I have a long running job that updates 1000's of entity groups. I want to kick off a 2nd job afterwards that will have to assume all of those items have been updated. Since there are so many entity groups, I can't do it in a transaction, so i've just scheduled the 2nd job to run 15 minutes after the 1st completes using task queues.

Is there a better way?

Is it even safe to assume that 15 minutes gives a promise that the datastore is in sync with my previous calls?

I am using high replication.

In the google IO videos about HRD, they give a list of ways to deal with eventual consistency. One of them was to "accept it". Some updates (like twitter posts) don't need to be consistent with the next read. But they also said something like "hey, we're only talking miliseconds to a couple of seconds before they are consistent". Is that time frame documented anywhere else? Is it safe assuming that waiting 1 minute after a write before reading again will mean all my preivous writes are there in the read?

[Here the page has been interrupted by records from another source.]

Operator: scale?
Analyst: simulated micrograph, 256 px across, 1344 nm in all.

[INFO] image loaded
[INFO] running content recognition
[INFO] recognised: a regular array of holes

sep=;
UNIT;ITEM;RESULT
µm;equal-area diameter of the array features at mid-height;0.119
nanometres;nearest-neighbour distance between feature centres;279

The mention of that is at the 39:30 mark in this video http://www.youtube.com/watch?feature=player_embedded&v=xO015C3R6dw

  • I've given a partial answer below, but can you give any more information on what exactly you're trying to do?
    – mjaggard
    Commented Feb 13, 2012 at 13:33
  • Basically I'm inserting or updating 1000's of entities. When that job is complete, I need to apply a rank to the items. So I run a query that selects all of the records and orders them by the field I'm concerned about ranking. Then I update the ranks in another entity type. That rank will obviously be off if entities are missing from the query.
    – user963263
    Commented Feb 14, 2012 at 4:25

3 Answers 3


I don't think there is any built in way to determine if the updates are done. I would recommend adding a lastUpdated field to your entities and updating it with your first job, then check for the timestamp on the entity you're updating with the 2nd before running... kind of a hack but it should work.

Interested to see if anybody has a better solution. Kinda hope they do ;-)


This is automatic as long as you are getting entities without changing the consistency to Eventual. The HRD puts data to a majority of relevant datastore servers before returning. If you are calling the asynchronous version of put, you'll need to call get on all the Future objects before you can be sure it's completed.

If however you are querying for the items in the first job, there's no way to be sure that the index has been updated.

So for example...

If you are updating a property on every entity (but not creating any entities), then retrieving all entities of that kind. You can do a keys-only query followed by a batch get (which is approximately as fast/cheap as doing a normal query) and be sure that you have all updates applied.

On the other hand, if you're adding new entities or updating a property in the first process that the second process queries, there's no way to be sure.

  • My 1st process both updates and creates new entities.So there is no way to be sure the entities will be present in an immediate call to read those same items from the datastore no matter how long I wait to execute the 2nd process (15 minutes or 15 days)?
    – user963263
    Commented Feb 13, 2012 at 23:00
  • It depends what you mean by "read" - if you mean "get" then yes, they will always be there. However if you mean "query" or "find" then no. You could however do a keys-only query for each entity that you've added - only allowing the second process to execute once every added entity is present in a query result.
    – mjaggard
    Commented Feb 14, 2012 at 13:46
  • You mean persist or update 1000's of items and keep their keys in memory. Then, when I read them back via a query, make sure all of the keys are present in the results? If they are present, is the data guaranteed to be in sync with the updates that ran seconds before? Even if that is a valid approach, at some point my 1,000's will become 1,000,000's and I would like to stay away from keeping that much data in memory. Right now I'm avoiding that by using cursors and only operating on a few 100 items at once.
    – user963263
    Commented Feb 15, 2012 at 2:37
  • I mean keep the list of items that you've added. If that's likely to be 1,000,000's then fair enough, but I assumed that although you might be updating a huge dataset, the number of NEW items would be large at most.
    – mjaggard
    Commented Feb 24, 2012 at 14:01

I did find this statement:

With eventual consistency, more than 99.9% of your writes are available for queries within a few seconds.

at the bottom of this page: http://code.google.com/appengine/docs/java/datastore/hr/overview.html

So, for my application, a 0.1% chance of it not being there on the next read is probably OK. However, I do plan to redesign my schema to make use of ancestor queries.